Although no fish were caught on Monday, Drake netted the first fish on Tuesday, which was ceremonially cooked and eaten by Grand Ronde Tribal members later that day.

Drake is not a ceremonial fisherman, but a Tribal member who grew up fishing with his father and brother, Alex Drake, who was also at Willamette Falls manning a drone to capture video of the fishing.

“I got invited to help be one of the lifeguards, so on Monday I observed but didn’t do any fishing,” he said. “On Tuesday, a few of the staff weren’t able to make it so I was asked if I wanted to jump in and help out. I watched Mike Wilson cast with the net for a few minutes, then just tried to do it the way he did. Within 10 minutes, I caught a fish.”

Drake said the experience was filled with adrenaline and excitement.

“It was definitely one of those moments you don’t forget,” he said. “It was an amazing experience and I feel very blessed, fortunate and happy.”

The group returned to Willamette Falls to fish on Wednesday, May 30, but updates were not available before press time.


First salmon celebration

After the ceremonial first fish was caught on Tuesday, May 15, tradition called for it to be cooked and eaten that evening. It was also an opportunity for Tribal members who could not attend the First Salmon Celebration held Friday, May 18, in West Linn to participate in a cultural event in Grand Ronde.

As a result, the sixth First Salmon Celebration at the McLean House in West Linn was more a celebration with Tribal Elder Greg Archuleta and Tribal member Chris Rempel preparing the fish, cooked over an open fire and served on a cedar plank for approximately 50 attendees.

“I am very thankful to be here today and honor this fish,” Bobby Mercier said. “We caught the first fish the other day, took it home and put the bones in our river there. Today, we’re here honoring the spirit of that fish.”

Then, he, Krehbiel, Archuleta, Rempel and Public Affairs Administrative Assistant Chelsea Clark joined several other drummers and singers for a song to honor the salmon.

Tribal Council members in attendance were Vice Chair Chris Mercier, Denise Harvey, Kathleen George, Brenda Tuomi and Michael Langley, and Tribal attorney Rob Greene.

Clackamas County Commission Chair Jim Bernard and Commissioner Ken Humberston also attended.

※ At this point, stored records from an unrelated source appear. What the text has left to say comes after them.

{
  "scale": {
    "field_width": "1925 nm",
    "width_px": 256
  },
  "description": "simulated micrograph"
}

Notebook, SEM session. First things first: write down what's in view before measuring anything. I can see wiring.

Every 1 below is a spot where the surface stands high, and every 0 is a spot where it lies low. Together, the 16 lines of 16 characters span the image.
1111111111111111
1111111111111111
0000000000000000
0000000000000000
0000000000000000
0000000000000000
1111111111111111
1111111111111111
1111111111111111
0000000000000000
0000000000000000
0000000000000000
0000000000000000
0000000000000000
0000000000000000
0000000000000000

Bobby Mercier led the invocation and expressed thanks for the fish, food and hands that prepared it.

After the blessing, the fish was carried over to folding tables laden with food and, as per tradition, Elders were invited to eat first, followed by everyone else.

Harvey, who attended with her 5-year-old granddaughter Hallie Brewley, said she likes the event location near the banks of the Willamette River on the grounds of the historic house amid the gardens.

“I think it is just nice having people gather to celebrate our salmon and cultural traditions,” she said.

Brewley’s answer was more succinct. “I like to eat the salmon,” she said.

It was Langley’s first time at the event. He was elected to Tribal Council in September 2017.

“I have always had to work before,” he said. “I’m excited to have the opportunity to do this, to see everyone and participate. The journey of the salmon itself, the leaving and the returning, that is part of our Tribe’s story. “

Afterward, Tribal Council members Mercier and Harvey presented gifts of sage and beaded necklaces made by Clark to the commissioners.